Little did they know that their childhood bond would sustain a lifetime and take them halfway around the world to introduce Americans to the Australian Meat Pie and open the original Australian Bakery in Marietta Square.
The young men lost touch in their teenage years, but both had a strong desire to become master bakers, and as luck would have it, they reunited coincidentally at William Angliss Food College in Melbourne. Out of three-thousand students, Mark and Neville graduated number one and two in their class, so simply put, they were the best of the best.
Wendy Beyer, a friend of Marks, opened a bakery together with them in Pyramid Hill, Australia, in the 80s, where they did things the old-fashioned way by mixing dough by hand and developing meat pie flavor profiles.
Wendy has a background in banking and finance but is rumored to have a great set of taste buds to help with quality control.
According to Neville, the meat pie originated when coal miners needed something to eat while doing their work deep within the earth. Wrapping meat, vegetable, and dessert in a pastry would keep it from getting dirty with soot, so the miners would eat all the good stuff and toss the dough aside.
In 2001 the dynamic trio joined forces again to open the Australian Bakery Cafe on Marietta Square and quickly became a popular spot amongst locals and expats alike.
We got to know Neville, a third-generation master baker, very well through the food tours we conducted for many years, and he rarely missed an opportunity to come out and greet everyone with a big smile and answer questions in the accent everyone loves to hear.

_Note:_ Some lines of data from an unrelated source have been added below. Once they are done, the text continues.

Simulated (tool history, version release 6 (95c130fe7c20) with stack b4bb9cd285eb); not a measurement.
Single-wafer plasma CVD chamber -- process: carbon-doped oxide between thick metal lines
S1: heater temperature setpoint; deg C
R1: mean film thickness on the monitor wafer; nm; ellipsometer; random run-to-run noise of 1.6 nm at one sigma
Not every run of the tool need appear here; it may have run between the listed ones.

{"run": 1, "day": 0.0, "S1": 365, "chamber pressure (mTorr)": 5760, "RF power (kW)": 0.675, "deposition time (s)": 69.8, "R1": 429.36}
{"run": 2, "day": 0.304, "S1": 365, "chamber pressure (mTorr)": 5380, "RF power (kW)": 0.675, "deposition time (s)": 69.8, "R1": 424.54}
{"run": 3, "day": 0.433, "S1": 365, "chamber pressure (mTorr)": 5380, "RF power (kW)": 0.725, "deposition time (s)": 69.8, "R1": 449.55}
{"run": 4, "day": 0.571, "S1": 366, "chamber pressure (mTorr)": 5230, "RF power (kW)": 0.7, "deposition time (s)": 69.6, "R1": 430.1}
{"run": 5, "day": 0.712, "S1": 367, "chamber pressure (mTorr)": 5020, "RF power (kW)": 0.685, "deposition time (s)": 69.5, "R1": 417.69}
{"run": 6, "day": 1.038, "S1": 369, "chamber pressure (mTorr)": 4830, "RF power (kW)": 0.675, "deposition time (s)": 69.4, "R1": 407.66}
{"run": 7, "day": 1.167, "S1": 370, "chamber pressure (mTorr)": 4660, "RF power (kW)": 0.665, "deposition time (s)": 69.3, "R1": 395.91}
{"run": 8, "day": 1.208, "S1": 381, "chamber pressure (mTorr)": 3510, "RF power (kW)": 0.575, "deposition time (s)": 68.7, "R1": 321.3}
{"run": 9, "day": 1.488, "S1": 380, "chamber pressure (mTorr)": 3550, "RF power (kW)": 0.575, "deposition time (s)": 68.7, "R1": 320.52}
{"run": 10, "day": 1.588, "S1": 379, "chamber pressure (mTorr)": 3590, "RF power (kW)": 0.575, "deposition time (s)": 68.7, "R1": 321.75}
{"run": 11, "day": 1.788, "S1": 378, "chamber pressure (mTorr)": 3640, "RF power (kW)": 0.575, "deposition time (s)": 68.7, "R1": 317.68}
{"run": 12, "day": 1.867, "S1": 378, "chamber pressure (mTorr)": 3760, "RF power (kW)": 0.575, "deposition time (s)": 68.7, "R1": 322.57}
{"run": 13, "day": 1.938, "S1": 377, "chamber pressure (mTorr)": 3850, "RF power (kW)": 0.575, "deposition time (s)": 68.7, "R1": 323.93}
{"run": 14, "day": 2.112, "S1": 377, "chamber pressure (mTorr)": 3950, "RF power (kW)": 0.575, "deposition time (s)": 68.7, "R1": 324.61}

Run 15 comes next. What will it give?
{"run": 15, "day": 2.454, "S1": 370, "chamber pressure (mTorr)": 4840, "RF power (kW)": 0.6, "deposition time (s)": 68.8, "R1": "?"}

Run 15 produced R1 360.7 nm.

Nev, as we call him, is a hard-working, very affable guy who loves to talk about his homeland and all the delicious eats they offer. With over thirty varieties of meat pies, some of their top sellers are the original pie with USDA ground chuck, ground beef in a seasoned gravy with a flaky pastry top.
Another favored pie by the locals is steak, cheese, and bacon. We emphatically agree with Nev when he says, “Americans love cheese and bacon.”
My favorite is the Buffalo chicken pie, and it’s like eating a hot wing in a delicate pie crust, so zesty and flavorful! Neville works in the bakery six days a week, sells over two-hundred-fifty thousand meat pies a year, and ships to their loyal customers around the globe.
Some other crave-worthy things to come in for are Fish and Chips, which were named best by the AJC. Prepared with an Australian Northern Roughy fish that is beer-battered, served with fresh, thick-cut chips (fries), and served with a squeeze of lemon and tartar sauce. These are the real deal, trust me!
If you have a sweet tooth, then order the Pavlova, a meringue made with egg white and sugar, topped with kiwi fruit that melts in your mouth.
Another must-try is the Lamington cake, which is sponge cake dipped in chocolate and rolled in coconut. I dream about this cake, no, really I do.
Tuesday evenings, the bakery hosts bluegrass musicians from all over that come in for jam sessions, and it’s not uncommon to see ten to fifteen players gather on the sidewalk in the warmer months to pick their banjos and guitars to the delight of many onlookers.
On Wednesday, December 1st, they are celebrating twenty years of serving up all your Aussie favorites, so be sure to stop in and say G’day to Neville, Mark, and Wendy. Enjoy a meat pie, sausage roll, or one of their many other appetizing delights. Once you visit the Australian Bakery Cafe, meet the friendly people and see all they have to offer, you will be hooked for life.